For an average Nepali, the disparity in the pay scale and pension of British Gurkhas is a far more vexing issue of exploitation of its manpower internationally. It is more profound in Nepal’s history. One often wonders if the western governments and private sector would find investing and doing business in the Gulf countries economically lucrative had not those societies been pushing down the cost of labour inter alia by keeping the salaries and other monetary compensations outrageously low.
Having served in Saudi Arabia in the immediate aftermath of the killing of 12 Nepali migrants in Iraq in 2004, and then led the Nepali official team to Kabul in 2016 to repatriate the mortal remains of 13 Nepali security personnel who were recruited to guard the Canadian Embassy there, I have since questioned myself as to whose interest the Nepali workers – often smuggled into the purportedly high-security zones inside Baghdad or Kabul – served in those war-torn countries? Certainly not that of Iraq or Afghanistan.
Our public discussions on foreign jobs have two unique features. First, they are frequently replete with stories of victimisation, sexual exploitation, and fatalities. Sharing anecdotes, even when they are terrible, does not contribute to a well-rounded public conversation and is not intellectually challenging.
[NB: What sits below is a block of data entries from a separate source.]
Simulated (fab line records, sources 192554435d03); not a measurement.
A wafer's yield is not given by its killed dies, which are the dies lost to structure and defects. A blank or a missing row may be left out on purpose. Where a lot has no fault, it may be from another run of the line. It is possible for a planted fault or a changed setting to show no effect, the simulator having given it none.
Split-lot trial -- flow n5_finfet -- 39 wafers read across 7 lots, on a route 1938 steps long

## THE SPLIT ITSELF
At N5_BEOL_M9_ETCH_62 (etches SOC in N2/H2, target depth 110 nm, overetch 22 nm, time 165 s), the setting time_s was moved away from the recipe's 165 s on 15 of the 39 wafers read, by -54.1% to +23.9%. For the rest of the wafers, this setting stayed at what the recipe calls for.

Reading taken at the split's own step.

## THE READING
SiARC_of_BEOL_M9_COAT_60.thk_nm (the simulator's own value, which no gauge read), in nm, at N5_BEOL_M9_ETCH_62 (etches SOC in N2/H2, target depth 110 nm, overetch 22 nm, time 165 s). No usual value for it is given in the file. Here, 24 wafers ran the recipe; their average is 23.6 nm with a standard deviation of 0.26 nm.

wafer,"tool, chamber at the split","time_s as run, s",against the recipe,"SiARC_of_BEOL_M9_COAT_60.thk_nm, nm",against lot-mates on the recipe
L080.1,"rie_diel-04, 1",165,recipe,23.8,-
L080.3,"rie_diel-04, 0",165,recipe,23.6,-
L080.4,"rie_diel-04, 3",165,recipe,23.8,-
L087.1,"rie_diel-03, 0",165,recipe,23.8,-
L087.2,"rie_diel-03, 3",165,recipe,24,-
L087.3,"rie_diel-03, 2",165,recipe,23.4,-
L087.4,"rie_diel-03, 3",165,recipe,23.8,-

Secondly, in the absence of credible and coherent discourses, false narratives presented by different actors often get sucked into those discussions. The convoluted arguments put out by the so-called manpower agents have, unfortunately, been informing our public policy, too. As discussed earlier in this write-up, international media coverage may differ from our typical false narrative. Nevertheless, they had ulterior motives and tenuous premises.
The concerns expressed by the Twitterati, however genuine they may be, fit into this pattern of public discussion.
Domestically, they overlooked the fact that unless we eliminate malpractices prevalent in the recruiting process in Nepal itself, the welfare of migrant workers overseas will remain a chimera. Internationally, they posited their arguments upon space and time where only Nepal and Qatar existed – just as the international media wanted us to do.
The responsibility to alleviate the conditions of Nepali youths lies squarely on us. Suppose we keep sending our youths to faraway lands where they, by and large, constitute the bottom echelons of the socio-economic stratum. In that case, those youths and the Nepali state remain the weakest links in the chain. Inhumane exploitation is bound to happen and continue.
National security is a self-referential practice. Foreign employment has already become security issues for Nepal, especially from economic, societal and environmental security perspectives. Any corrective measure may unprecedentedly upset the existing mutual accommodation among various foreign employment actors, including Nepal and the labour destination states. We must tread delicately. It also calls for a sound and knowledgeable public debate on the subject.